In a Labour Tribunal hearing, CDNIS defended itself against a claim of wrongful dismissal and bought time to introduce legal briefs to support its cause, lacking evidence to justify summary dismissal. Likewise, Mr Lalwani has time to strengthen a case for claims that may suffer from overreach.
The Canadian International School of Hong Kong (CDNIS) was unsuccessful today in its attempts to move its Labour Tribunal case to the High Court and failed to show cause for summary dismissal against Sanjay Lalwani, the former CDNIS teacher who learned he may only be entitled to the 4 months worth of exit claims detailed by his contract, not its full value to expiry.

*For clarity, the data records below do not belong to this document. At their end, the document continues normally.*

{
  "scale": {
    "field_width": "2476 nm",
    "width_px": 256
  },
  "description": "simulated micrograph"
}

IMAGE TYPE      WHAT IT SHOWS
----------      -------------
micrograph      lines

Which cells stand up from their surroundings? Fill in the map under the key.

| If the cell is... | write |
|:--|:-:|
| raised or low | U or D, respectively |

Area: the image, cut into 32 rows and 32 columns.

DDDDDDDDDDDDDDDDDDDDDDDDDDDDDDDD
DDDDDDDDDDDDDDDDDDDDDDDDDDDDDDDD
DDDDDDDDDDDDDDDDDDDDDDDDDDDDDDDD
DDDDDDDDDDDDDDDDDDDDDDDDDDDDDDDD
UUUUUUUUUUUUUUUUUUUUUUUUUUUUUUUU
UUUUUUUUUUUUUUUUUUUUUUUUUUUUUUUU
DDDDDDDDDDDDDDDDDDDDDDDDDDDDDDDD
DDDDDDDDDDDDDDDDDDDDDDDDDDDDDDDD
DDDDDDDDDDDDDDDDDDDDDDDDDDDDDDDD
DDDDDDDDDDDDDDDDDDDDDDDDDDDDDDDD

Presided over by judge Daniel Tang (鄧少雄), the hearing began with the School – represented by Director of Business Administration Eunice C. Y. Tan (陳泇沇) – maintaining that the School was justified in summarily terminating the contract of the plaintiff, Sanjay Lalwani. Tan argued that the school had the right to terminate Lalwani’s employment without prior notice or subsequent severance payment due to his failure to disclose, at the start of each contractual period, a past allegation of sexual harassment while teaching at the English Schools’ Foundation Kennedy School in October 2003. The incident resulted in no charges. No proof of any such incident occurring was provided by the school when asked by the judge if they had any such evidence.
“It was ‘the duty of the School’ to provide evidence for a ‘serious mistake’ committed by Lalwani.”
However, when asked by the judge if the School had “expressed [explicit] terms” in its employment contract requiring employees to disclose past allegations of criminal offence, Tan denied, only adding that it was the School’s “practice” and the employee’s obligation to do so. She could show no evidence of practice when asked for it by the judge.
The judge then concluded that since Lalwani’s failure to disclose his past was not a breach of contract, it was “the duty of the School” to provide evidence for a “serious mistake” committed by Lalwani during his contract to justify his summary dismissal without prior notice or severance payment. At the request of the judge, Tan confirmed that the School was aware, prior to the summary dismissal, that Lalwani had been arrested and unconditionally released by the police earlier this year, and that Lalwani had no criminal conviction concerning the alleged incident in 2003. Tan eventually stated that the School required “at least three weeks” of additional time to submit further legal briefs in an attempt to strengthen their case.
The School also asked to advance the case up into the High Court, a request that was opposed by Lalwani and ultimately denied by the judge, who said that the case was still “under the jurisdiction of the Labour Tribunal.”
Lalwani said that his termination was “wrongful” and had expected to “return to work”, but after conferring with his lawyers it was determined that reinstatement was not possible. Thus, he demanded that the School not only compensate him for the four months worth of salary required by law in a normal termination, but also compensation for the rest of his contract, amounting to $1.4 million HKD in total. The judge, however, challenged this claim and stated that even in a normal termination, according to the contract, only four months worth of exit claim salary can be compensated.
In the end, the judge decided to adjourn the hearing until October 2, 2015, giving both parties 4 weeks to submit their respective legal advice – the School will submit evidence to justify summary dismissal of the plaintiff and the request to move the case into the High Court, while Lalwani will submit evidence to support his claim to $1.4 million HKD of compensation. However, the judge advised both parties to negotiate through their lawyers and settle outside of court, as a prolonged court case would drain time and resources from the School and Lalwani.
Following the alleged incident of sexual harassment in 2003, Lalwani was suspended and his contract was not renewed at the Kennedy School in 2004. CDNIS hired Lalwani in 2008 as a teacher of the Lower School. After renewing his contract five times, the School said in an email response to the South China Morning Post in October 2014 that “a 23-year-old had intended to lodge a complaint with the Hong Kong police alleging sexual misconduct.” Lalwani was then suspended and summarily dismissed in April 2015. The School could not provide evidence of the October 2014 complaint today, but may do so in the future.